Osun Tribunal Verdict: INEC Reveals Why There Is A Discrepancy In  Results That Nullified Adeleke’s Election

The Independent National Electoral Commission, INEC has thrown more light on the controversy trailing the judgement of the Osun State Election Petition Tribunal that nullified the election of senator Ademola Adeleke in the July 16 2022 governorship election.

The commission revealed that all the data related to the Bimodal Voter Accreditation System (BVAS) in the election had not been transmitted before being forwarded to the All Progressives Congress (APC).

The explanation follows the judgement by the Osun State Governorship Election Petitions Tribunal.

According to the former INEC Director, Voter Education and Publicity, Oluwole Osaze-Uzzi, there should not have been any discrepancy in the governorship election.

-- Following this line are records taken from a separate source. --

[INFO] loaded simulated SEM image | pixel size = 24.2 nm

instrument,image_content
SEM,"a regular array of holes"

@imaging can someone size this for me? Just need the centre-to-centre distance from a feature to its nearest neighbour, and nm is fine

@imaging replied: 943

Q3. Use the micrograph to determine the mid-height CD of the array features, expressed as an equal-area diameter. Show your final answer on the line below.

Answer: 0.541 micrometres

Osaze-Uzzi while speaking on Channels TV Sunrise Daily on Monday, explained that the APC obtained a certified copy of the initial server report before some of the data had been transmitted by the BVAS hardware.

He, however, pointed out that the verdict was not a unanimous judgement.

“The second [tribunal] member – the honourable justice who dissented from his two colleagues – said, ‘I would rather use the primary source of this information, and the primary source of this data is actually the machine itself,” Channels quoted him as saying.

“It is basically a computer. So, rather than go to the server where it transmitted data, I would use the printout from the machine itself.

“The machines were tendered, so were the reports from the server, and there ought not to have been a discrepancy, but somewhere along the line, not all the data had been transmitted at the time the APC obtained the certified copy of the initial server report.”

Osaze-Uzzi, however, described the judgement as a validation of the role BVAS has played in enhancing the electoral process.

Rather than view the discrepancy from a negative perspective, he encouraged stakeholders to take a more optimistic outlook, arguing that BVAS exposed the over-voting in the election.

“It was BVAS that exposed that as it were, and the fact that the BVAS report was relied on. But we have to be careful; which of the BVAS reports was relied on? Was it what was transmitted to the server – to the back-end – or was it the BVAS itself?” he posed.

According to him, there is a need to break the verdict of the tribunal. He added that the majority of the tribunal – “the chairman and the second member” – relied on the initial report and the initial report of the back-end, duly certified by INEC.

“It was downloaded from the server [after it was] transmitted. But a couple of days later – INEC used the word ‘synchronised’, I’m not too sure I like that word, but – you synchronise it and say, ‘Have all the results been transmitted – has all data been transmitted from the machine, BVAS itself, to the server?’

“The machine is a physical one and then it transmits to a physical one. It now went, checked and said, ‘There’s a problem here.’ The BVAS report now downloaded itself, [we] now brought it out and examined each BVAS machine and now found out that no, some data was not transmitted to the server,” Osaze-Uzzi said.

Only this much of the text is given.